LAWRENCE, T.E. Autograph letter signed ("T.E. Lawrence") to General Gilbert F. Clayton, [Akaba], 24 October 1917. 4 pages, 8vo, filing holes affecting a few letters, a few minor rust stains, some marginal marks in green pencil.
A FRUSTRATED LAWRENCE WRITES CLAYTON FOR BACK-UP SUPPLIES BEFORE SETTING OUT ON THE YARMUK EXPEDITION
An important letter written to Clayton from Akaba on the day Lawrence set out on the Yarmuk expedition. "Shortly before he was due to leave, the plans were radically changed when the Emir Abd el Kader arrived in Akaba offering the support of his followers. Abd el Kader was an Algerian who controlled a number of villages on the north side ofthe Yarmuk valley, peopled by Algerian exiles. With their support, a small raiding party could in effect control the central section of the Yarmuk line" (Wilson, p. 452).
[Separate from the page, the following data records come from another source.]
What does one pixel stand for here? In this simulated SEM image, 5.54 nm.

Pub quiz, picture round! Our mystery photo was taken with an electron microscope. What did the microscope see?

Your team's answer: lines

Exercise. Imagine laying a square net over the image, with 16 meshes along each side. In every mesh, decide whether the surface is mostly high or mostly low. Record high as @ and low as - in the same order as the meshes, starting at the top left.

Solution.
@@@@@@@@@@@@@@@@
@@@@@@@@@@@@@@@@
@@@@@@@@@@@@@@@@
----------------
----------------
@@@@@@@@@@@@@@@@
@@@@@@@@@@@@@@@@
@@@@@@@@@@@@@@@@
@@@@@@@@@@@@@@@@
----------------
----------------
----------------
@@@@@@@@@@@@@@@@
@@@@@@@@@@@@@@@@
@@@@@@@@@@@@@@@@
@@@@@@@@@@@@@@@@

..."A hurried note because I leave today at 2 P.M. and everything is still undone. About Arab Legion. Feisal will believe himself let down if they do not come by Hardinge. Their training is not so important as the prevention of this. Also the cholera trouble is a new reason for putting with Akaba at once as many reinforcements as you can. The same applies to the armoured cars. Even if everything is unfinished about them, something should come down in the Hardinge; They will be a great comfort here..."
Lawrence complains of lack of raid supplies: "I asked for nine exploders. Only four have been sent, and I have had to rearrange plans somewhat. If others are available, they would be very useful. Also about the cable. I received at first 400 yards thick single cable (doubled this makes 200 yards of line) and after using it wired for 1000 yards light twin cable. You sent 500 yards of the old thick single in reply...Then about Indian mountain guns. The two for Nuri were never sent. Please send four now, for Feisal. We can use them on Beduin [rai?]ds, and so keep our remaining E.A. Q.F. guns for the regulars. I hope they may be put on the Hardinge."
Discussing financial matters he continues: "The remainder of the special grant will no doubt have been sent off before this letter comes. Nasir & Zeid (when he gets to Akaba--Colonel Wilson's misreading a telegram from Cairo thought Akaba was blockaded & no one might land!) will bring it North with them on the 31st..."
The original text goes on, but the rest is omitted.